@samyar_hemmati: A computer told them that pretending to be woke makes more money. So now they pretend to be woke. But not if it's going to cost money.
After MK9 they've just been making the combat more and more needlessly complicated, seemingly just for the sake of it. Sometimes in ways that are more luck-based than skill-based. Infinitely more depth isn't necessarily what gamers want.

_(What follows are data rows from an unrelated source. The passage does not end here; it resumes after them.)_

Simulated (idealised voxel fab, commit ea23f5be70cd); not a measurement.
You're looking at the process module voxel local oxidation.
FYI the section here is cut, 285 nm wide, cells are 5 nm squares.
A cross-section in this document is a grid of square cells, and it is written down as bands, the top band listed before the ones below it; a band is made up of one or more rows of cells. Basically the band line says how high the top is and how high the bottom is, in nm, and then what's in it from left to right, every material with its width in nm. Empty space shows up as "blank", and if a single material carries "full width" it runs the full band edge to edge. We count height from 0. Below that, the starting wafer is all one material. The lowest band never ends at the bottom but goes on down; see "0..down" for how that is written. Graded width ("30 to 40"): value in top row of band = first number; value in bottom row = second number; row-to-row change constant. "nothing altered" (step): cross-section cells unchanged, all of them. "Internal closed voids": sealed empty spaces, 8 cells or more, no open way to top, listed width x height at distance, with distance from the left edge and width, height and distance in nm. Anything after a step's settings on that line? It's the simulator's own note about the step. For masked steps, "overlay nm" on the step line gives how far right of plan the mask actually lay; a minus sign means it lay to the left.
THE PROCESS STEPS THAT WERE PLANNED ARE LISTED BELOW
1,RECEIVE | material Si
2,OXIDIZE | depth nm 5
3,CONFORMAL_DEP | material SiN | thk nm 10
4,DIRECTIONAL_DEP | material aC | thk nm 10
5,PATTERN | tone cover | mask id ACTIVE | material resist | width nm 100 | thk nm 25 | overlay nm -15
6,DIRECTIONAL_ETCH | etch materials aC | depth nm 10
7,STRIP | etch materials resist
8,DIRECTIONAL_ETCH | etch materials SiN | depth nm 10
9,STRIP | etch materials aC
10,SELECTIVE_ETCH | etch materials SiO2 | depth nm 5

@Barighm: You're not convincing me that it's not fresh. Again, it's an open-world (or “more open” then, if you insist) horror game. Again, that's very rare, and that does make it fresh, because you do play it differently than other horror games, (whether the controls are typical or not) and coupled with the difficulty which unlike almost all other open games, actually makes the resource management matter. In 20 years you can count the decent AAA games that did that, on your fingers. I never said that you said it WASN'T well executed or polished, but since you brought up Silent Hill (which hasn't had a good entry in 20 years) games like Downpour are exactly the reason I mentioned “well-executed”. That game was a mess. An intriguing, unique mess, maybe, but a mess. The first Evil Within was by no means “tight”, but it was very memorable, and gave back to you what you put in, unbeknownst to most players, And those types of games do far better in the long-term than the short-term. The second improved in almost every way (except possibly fear factor, but that was deliberate) and showcased Tango's competence as a AAA studio.